Tunisia crisis prompts surge in foreign social media manipulation | Media News
The political crisis in Tunisia has prompted a surge of social media propaganda and manipulation emanating mostly from Saudi Arabia and the United Arab Emirates (UAE), much of it attempting to skew the narrative so that it justifies Tunisian President Kais Saied’s decision to suspend parliament and sack the prime minister.
Soon after news broke of Saied’s unprecedented move on Sunday, the hashtag “Tunisians revolt against the brotherhood” began to trend on Twitter, in reference to the Muslim Brotherhood.
But as with anything on social media, especially in the Middle East, it was not immediately clear whether the trend represented organic public opinion. And if it did, whose opinion it was?
Analysing social media
An analysis of social media data and conversations shows a number of insights, such as who was writing about a particular topic, and whose voice is influential on that topic.
It can also indicate where those people are, and whether they are genuine people or bots, which are fake accounts designed to manipulate public conversations through censorship and intimidation, and trend manipulation.
An analysis of 12,000 tweets from 6,800 unique Twitter accounts on the hashtag “Tunisians revolt against the brotherhood” revealed a concerted effort by Gulf-based influencers to portray the actions of the president as a popular Tunisian revolt against Islamist parties such as the Muslim Brotherhood.
The largest party in Tunisia’s parliament is the Islamist Ennahdha party, which has accused President Saeid of staging a “coup”.
However, the majority of users tweeting with the hashtag reported their location as being either in Saudi Arabia or the UAE.
In addition, the top 10 most influential accounts on the hashtag were all Gulf influencers also based in Saudi Arabia or the UAE.
These accounts included Emirati Khalid bin Dhahi, Saudi influencer @s_hm2030, Saudi cartoonist Fahad Jubairi, the Emirati writer Mohamed Taqi, as well an Emirati patriotic account called emarati_shield.
They pushed narratives that sought to frame the president’s extraordinary measures as a popular revolution against the Muslim Brotherhood.
Saudi influencer Monther al-Shaykh, the most influential account in the whole hashtag, even called the sacked prime minister the “Khamenei of Tunisia”, putting him on a par with Iran’s Supreme Leader Ayatollah Ali Khamenei, whom Saudi Arabia has demonised.
The specifically anti-Muslim Brotherhood narrative clearly reflects the foreign and domestic policies of the UAE and Saudi Arabia, which have been inexorable in their crackdown on Islamism and the Muslim Brotherhood throughout the Middle East.

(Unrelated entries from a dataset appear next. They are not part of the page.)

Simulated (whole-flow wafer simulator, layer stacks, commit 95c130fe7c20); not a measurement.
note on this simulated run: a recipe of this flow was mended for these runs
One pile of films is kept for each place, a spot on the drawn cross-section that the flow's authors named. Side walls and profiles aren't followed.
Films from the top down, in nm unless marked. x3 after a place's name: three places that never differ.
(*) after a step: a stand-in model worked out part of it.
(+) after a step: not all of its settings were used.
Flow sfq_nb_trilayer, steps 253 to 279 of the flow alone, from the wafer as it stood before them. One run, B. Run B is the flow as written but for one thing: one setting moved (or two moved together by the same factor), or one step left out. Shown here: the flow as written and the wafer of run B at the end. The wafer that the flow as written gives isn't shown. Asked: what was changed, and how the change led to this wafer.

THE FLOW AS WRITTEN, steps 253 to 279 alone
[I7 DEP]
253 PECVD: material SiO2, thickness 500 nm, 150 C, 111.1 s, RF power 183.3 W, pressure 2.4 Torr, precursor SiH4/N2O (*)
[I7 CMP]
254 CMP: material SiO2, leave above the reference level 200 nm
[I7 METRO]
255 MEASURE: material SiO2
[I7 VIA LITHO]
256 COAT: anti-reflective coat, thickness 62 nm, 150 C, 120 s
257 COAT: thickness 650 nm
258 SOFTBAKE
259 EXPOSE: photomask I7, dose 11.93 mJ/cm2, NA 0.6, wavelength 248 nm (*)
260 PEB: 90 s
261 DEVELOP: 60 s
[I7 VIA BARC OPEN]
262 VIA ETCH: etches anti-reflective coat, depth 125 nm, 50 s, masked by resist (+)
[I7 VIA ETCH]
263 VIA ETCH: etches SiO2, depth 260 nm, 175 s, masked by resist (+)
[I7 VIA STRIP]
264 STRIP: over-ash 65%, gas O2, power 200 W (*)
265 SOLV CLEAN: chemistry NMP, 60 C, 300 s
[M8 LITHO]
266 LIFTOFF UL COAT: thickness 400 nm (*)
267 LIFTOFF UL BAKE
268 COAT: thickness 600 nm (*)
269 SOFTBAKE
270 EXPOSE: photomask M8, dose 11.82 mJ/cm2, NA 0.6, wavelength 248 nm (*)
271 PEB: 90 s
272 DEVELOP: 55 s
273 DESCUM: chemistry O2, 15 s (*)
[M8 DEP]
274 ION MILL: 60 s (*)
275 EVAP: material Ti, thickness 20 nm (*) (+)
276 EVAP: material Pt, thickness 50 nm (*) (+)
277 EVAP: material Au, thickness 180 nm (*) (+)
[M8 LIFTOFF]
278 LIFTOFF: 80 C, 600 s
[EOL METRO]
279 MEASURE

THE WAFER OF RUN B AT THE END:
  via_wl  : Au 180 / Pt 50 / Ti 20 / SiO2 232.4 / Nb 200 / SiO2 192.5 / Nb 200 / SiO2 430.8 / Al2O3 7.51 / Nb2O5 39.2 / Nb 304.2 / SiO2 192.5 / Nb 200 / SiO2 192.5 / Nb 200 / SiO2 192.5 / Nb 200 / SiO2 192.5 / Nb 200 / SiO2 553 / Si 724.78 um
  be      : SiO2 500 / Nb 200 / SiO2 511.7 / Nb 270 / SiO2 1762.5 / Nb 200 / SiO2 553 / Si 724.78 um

Al-Shaykh has been known for his outsize role in monopolising Arabic Twitter narratives. He has gained a reputation as a primary influencer spreading disinformation and nationalist propaganda on Arabic Twitter.
In analysing the hashtags in the aftermath of the murder of Saudi journalist Jamal Khashoggi in 2018, one study by Harvard academics Alexei Abrahams and Andrew Leber documented that on a hashtag related to Khashoggi, retweets of al-Shaykh accounted for 8 percent of all retweets – and there were 365,000 users on that hashtag.
Last year, al-Shaykh, along with numerous UAE-based journalists, attempted to push a false narrative that there had been a coup in Qatar. Saudi Arabia and the UAE, along with Bahrain and Egypt, imposed a blockade on Qatar in June 2017. But in January this year, the blockading countries agreed to restore ties with Qatar.
Many of the other accounts spreading propaganda about Tunisia are also regular participants in regional disinformation campaigns.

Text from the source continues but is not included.